Home > mailing lists

Re: [HACKERS] [POC] hash partitioning - Mailing list pgsql-hackers

From	amul sul
Subject	Re: [HACKERS] [POC] hash partitioning
Date	October 12, 2017 16:08:37
Msg-id	CAAJ_b948MUW38gEOzkFAgO-mdty4K=iJ7orf13WPL2y_m5_y8w@mail.gmail.com Whole thread Raw
In response to	Re: [HACKERS] [POC] hash partitioning (Robert Haas <robertmhaas@gmail.com>)
Responses	Re: [HACKERS] [POC] hash partitioning Re: [HACKERS] [POC] hash partitioning
List	pgsql-hackers

Tree view

On Thu, Oct 12, 2017 at 6:31 AM, Robert Haas <robertmhaas@gmail.com> wrote:
> On Tue, Oct 10, 2017 at 7:07 AM, amul sul <sulamul@gmail.com> wrote:
>> How about the attached patch(0003)?
>> Also, the dim variable is renamed to natts.
>
> I'm not sure I believe this comment:
>
> +        /*
> +         * We arrange the partitions in the ascending order of their modulus
> +         * and remainders.  Also every modulus is factor of next larger
> +         * modulus.  This means that the index of a given partition is same as
> +         * the remainder of that partition.  Also entries at (remainder + N *
> +         * modulus) positions in indexes array are all same for (modulus,
> +         * remainder) specification for any partition.  Thus datums array from
> +         * both the given bounds are same, if and only if their indexes array
> +         * will be same.  So, it suffices to compare indexes array.
> +         */
>
> I am particularly not sure that I believe that the index of a
> partition must be the same as the remainder.  It doesn't seem like
> that would be true when there is more than one modulus or when some
> partitions are missing.
>

Looks like an explanation by the comment is not good enough, will think on this.

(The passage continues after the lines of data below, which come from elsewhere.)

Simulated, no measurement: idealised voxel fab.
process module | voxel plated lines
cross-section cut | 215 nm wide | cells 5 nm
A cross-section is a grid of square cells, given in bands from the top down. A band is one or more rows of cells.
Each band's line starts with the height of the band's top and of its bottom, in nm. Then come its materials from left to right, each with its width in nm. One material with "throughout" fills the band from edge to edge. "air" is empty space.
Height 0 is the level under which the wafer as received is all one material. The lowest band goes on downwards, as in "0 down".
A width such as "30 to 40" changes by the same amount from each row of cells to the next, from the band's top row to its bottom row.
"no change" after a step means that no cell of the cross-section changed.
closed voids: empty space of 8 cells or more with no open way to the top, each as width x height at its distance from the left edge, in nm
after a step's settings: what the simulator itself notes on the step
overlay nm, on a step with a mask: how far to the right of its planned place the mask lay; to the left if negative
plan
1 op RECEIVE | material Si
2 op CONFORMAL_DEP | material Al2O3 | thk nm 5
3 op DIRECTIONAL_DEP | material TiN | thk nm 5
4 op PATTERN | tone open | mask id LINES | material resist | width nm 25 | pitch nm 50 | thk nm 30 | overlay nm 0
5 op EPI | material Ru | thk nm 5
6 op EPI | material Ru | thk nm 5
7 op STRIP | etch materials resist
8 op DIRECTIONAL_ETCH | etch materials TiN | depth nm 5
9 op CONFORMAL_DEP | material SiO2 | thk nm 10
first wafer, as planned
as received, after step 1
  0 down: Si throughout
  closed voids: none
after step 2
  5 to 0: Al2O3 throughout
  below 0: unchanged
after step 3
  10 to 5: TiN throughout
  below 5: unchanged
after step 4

Here are the links for the previous discussion:
1] https://postgr.es/m/CAFjFpRfHqSGBjNgJV2p%2BC4Yr5Qxvwygdsg4G_VQ6q9NTB-i3MA%40mail.gmail.com
2] https://postgr.es/m/CAFjFpRdeESKFkVGgmOdYvmD3d56-58c5VCBK0zDRjHrkq_VcNg%40mail.gmail.com


> +                    if (offset < 0)
> +                    {
> +                        next_modulus = DatumGetInt32(datums[0][0]);
> +                        valid_modulus = (next_modulus % spec->modulus) == 0;
> +                    }
> +                    else
> +                    {
> +                        prev_modulus = DatumGetInt32(datums[offset][0]);
> +                        valid_modulus = (spec->modulus % prev_modulus) == 0;
> +
> +                        if (valid_modulus && (offset + 1) < ndatums)
> +                        {
> +                            next_modulus =
> DatumGetInt32(datums[offset + 1][0]);
> +                            valid_modulus = (next_modulus %
> spec->modulus) == 0;
> +                        }
> +                    }
>
> I don't think this is quite right.  It checks the new modulus against
> prev_modulus whenever prev_modulus is defined, which is correct, but
> it doesn't check the new modulus against the next_modulus except when
> offset < 0.  But actually that check needs to be performed, I think,
> whenever the new modulus is less than the greatest modulus seen so
> far.
>
It does. See the "if (valid_modulus && (offset + 1) < ndatums)"  block in the
else part of the snippet that you are referring.

For e.g new modulus 25 & 150 is not accepted for the hash partitioned bound with
modulus 10,50,200. Will cover this test as well.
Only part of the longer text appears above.